Tuesday, December 06, 2005

 

Something I need to expand on

It strikes me that some of the differences between today's political Right and Left are tellingly evidenced by their response to victimization:

The Right, when attacked, typically seeks means to fight back. On the issues. This is an OPTIMISTIC stance, "nobler in the mind ... to take arms against a sea of troubles, and, by opposing, end them".

The Left, to my mind, tends to seek compensation. To divert resources from the undamaged to the damaged. This is a PESSIMISTIC stance. "If it moves, tax it, if it stops moving, subsidize it."

On terrorism:

Right ..................... Left
----- ..................... ----
direct .................... indirect
active .................... passive
offensive ................. defensive
long-term ................. short-term
pragmatic solutions ....... despair over 'root causes'
good vs. evil ............. moral equivalence
oppose .................... appease
reform the sources ........ respect other cultures
name the enemy ............ join the victim
profile them .............. say 'Tim McVeigh' over and over
start now ................. wait for threat to be imminent

On poverty or race:

reward success ............. ameliorate failure
benefit from progress ...... foster perpetual client status
celebrate 'best practices' . solidarity with those worst off
attract the ambitious ...... retain the hopeless
educate .................... raise awareness
work ....................... nurse grievances

Obviously I could keep that up for quite a while, on many issues, but I'm not going to reach a thorough synthesis today. I started thinking along the lines of optimism vs pessimism, fixing problems vs perpetuating compensation while thinking of the current arguments over distribution of federal Homeland Security money to state and local governments. Of course the per-capita approach seems silly when one equates the terrorist threat to Idaho with that to New York city... But neither should we give preferential treatment to places with potential problems, lest we reward dysfunction. The reductio ad absurdum here would be: should Hollywood get extra money based on demonstrable terrorist sympathies in its population? How many pro-terrorist fatwahs could Detroit's mayor get the imams of his city to issue, if it would mean federal subsidies pour in?
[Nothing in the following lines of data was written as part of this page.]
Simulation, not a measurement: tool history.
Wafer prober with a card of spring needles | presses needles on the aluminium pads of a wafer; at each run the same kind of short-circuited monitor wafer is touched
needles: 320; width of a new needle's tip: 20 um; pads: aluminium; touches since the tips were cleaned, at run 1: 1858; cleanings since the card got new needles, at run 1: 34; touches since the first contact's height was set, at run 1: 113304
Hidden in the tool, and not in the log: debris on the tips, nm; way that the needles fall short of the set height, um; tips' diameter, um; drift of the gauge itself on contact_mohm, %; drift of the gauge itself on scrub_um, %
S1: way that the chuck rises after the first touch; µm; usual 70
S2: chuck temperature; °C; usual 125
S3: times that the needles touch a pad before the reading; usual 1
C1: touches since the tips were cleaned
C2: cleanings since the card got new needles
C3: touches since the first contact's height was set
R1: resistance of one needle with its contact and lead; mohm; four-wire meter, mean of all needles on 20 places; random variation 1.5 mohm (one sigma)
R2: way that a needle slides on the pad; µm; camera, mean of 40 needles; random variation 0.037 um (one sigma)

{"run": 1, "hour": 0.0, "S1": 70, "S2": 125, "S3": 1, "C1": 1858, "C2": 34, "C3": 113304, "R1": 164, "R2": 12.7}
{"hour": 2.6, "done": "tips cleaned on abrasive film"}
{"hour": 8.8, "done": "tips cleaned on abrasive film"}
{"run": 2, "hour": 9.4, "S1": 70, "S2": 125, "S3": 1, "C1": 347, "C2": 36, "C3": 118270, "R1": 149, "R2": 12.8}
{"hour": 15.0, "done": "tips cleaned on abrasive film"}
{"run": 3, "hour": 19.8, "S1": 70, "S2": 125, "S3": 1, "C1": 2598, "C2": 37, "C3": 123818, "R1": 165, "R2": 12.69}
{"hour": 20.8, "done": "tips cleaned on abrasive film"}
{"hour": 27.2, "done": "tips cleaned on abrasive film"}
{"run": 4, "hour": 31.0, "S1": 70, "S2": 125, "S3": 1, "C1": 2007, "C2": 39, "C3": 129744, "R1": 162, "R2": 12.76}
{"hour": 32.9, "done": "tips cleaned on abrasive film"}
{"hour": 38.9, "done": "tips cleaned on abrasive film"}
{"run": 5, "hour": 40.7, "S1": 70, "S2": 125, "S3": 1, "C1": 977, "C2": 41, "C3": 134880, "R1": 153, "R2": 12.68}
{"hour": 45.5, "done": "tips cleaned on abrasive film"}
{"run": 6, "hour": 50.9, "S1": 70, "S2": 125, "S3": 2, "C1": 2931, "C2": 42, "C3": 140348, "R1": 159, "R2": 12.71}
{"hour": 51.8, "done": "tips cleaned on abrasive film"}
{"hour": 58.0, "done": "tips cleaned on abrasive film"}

There is no 'conservative' approach to this problem: if the federal money flow becomes a permanent program, more needs will always crop up and the squeakiest wheels will get the grease. The Republican answer should be: stay on offense, solve the problem over there, don't keep paying for ever-more-perfect defenses here.

It is strange how the ossification of Democratic Party policies continues to make the label 'conservative' continue to stretch out and include new ideas. Are we Republicans now not just the 'big-tent' but 'expanding-tent' party? How did we get the Log Cabin (that is, gay) Republicans? Just because the Democrats' identity politics model won't admit anyone who dissents from other parts of their platform. Rudy Giuliani is a Republican despite being 'pro-choice' because we are not a one-issue party; but it is an article of faith (yes, faith) for the Democrats that Republican rule will usher in a theocracy. 'Conservative' is a label increasingly seen as a positive one even among young people, 'conservative activist' is not seen as an oxymoron any more... If only for didactic purposes we may have to start calling our movement 'Traditional American' instead of 'conservative', before we get too far from the dictionary definition. And then what do we get to call our opponents, 'Utopian Europeans'? Maybe 'Post-dialectic Marxists', I'd like that.